Lately, I've been noticing how time is experienced in our society and how time is often referred to in a monetary sense. We “make time ” for what is valued and perceive time as as being “used”, “spent”, and “wasted”. What would it be like if in a lifetime time was deeply experienced as something to be in, rather than primarily as a commodity? What could it be like to be fully in time in relationship to nature, with the phases of the sun and moon, the seasons and the weather, as within indigenous cultures? How do discarded objects describe and mark time?
As I played with these concepts, I started rummaging through the tangle of saved [hoarded?] objects in my studio and began this piece. Junk or traces of worthwhile pursuits? Maybe both. I incorporated pencils worn to stubs, time and time again. I attached a cast iron stove top grate to represent endless meals cooked and shared. The remains of paint in tubes and cans were applied. Added were watches worn and worn out while being “on time” and late, in the flow and while watching the clock and feeling that I was running out of time. Here's a comical image, envisioning “running out of time” as a person bolting out of a clock or calendar and chasing time, by minutes, weeks, years...

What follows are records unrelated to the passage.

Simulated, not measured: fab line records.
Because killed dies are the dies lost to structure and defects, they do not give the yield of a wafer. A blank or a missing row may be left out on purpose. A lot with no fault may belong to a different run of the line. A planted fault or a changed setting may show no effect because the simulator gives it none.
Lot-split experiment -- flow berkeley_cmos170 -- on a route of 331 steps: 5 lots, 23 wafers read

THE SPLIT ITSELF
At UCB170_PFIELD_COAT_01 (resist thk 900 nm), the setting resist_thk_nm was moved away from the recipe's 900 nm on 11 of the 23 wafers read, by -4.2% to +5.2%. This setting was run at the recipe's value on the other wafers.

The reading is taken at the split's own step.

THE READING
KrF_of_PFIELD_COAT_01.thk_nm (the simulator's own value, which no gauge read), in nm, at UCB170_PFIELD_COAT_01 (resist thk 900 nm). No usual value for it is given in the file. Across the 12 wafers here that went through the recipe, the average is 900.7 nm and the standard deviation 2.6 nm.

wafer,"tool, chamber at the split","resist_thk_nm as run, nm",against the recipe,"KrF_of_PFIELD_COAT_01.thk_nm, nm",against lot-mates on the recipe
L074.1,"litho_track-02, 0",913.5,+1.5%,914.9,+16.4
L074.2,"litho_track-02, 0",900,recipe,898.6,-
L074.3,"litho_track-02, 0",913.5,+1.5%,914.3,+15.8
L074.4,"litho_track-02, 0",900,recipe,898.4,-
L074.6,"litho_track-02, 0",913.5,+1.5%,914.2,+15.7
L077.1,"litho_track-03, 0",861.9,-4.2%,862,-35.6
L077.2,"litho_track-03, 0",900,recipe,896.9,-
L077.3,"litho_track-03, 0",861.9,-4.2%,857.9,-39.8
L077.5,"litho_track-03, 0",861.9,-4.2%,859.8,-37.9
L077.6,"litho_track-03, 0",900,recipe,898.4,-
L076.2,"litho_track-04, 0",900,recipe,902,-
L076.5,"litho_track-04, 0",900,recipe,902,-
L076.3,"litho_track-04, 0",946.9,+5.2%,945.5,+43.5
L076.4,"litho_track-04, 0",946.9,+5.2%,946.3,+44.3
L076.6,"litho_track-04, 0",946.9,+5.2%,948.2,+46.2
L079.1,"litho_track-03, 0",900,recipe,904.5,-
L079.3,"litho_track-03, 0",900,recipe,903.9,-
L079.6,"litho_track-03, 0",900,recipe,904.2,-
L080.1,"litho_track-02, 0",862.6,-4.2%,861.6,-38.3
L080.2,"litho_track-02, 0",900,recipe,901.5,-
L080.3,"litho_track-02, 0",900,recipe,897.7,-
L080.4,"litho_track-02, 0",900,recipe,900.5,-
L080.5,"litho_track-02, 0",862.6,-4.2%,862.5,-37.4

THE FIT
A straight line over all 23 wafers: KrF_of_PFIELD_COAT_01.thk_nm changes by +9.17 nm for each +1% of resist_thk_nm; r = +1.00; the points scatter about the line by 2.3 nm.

Perhaps the most important aspect of being in time, is sensing timing, intuiting when to do or be, act or wait, be more internal or external, and whether to speak or listen. Becoming more conscious of timing rather than time allows for listening to inner guidance and imagining to shape outward occurrences, resulting in synchronicity, arising opportunities, connectivity, compassion and more.
Hmm. I'm finding that sensing timing and being stressed out don't co-exist. Sensing timing is a portal into being in the flow, where time becomes silent rather than like loud traffic noise, harsh, agitating and distracting. High time to pay attention, right?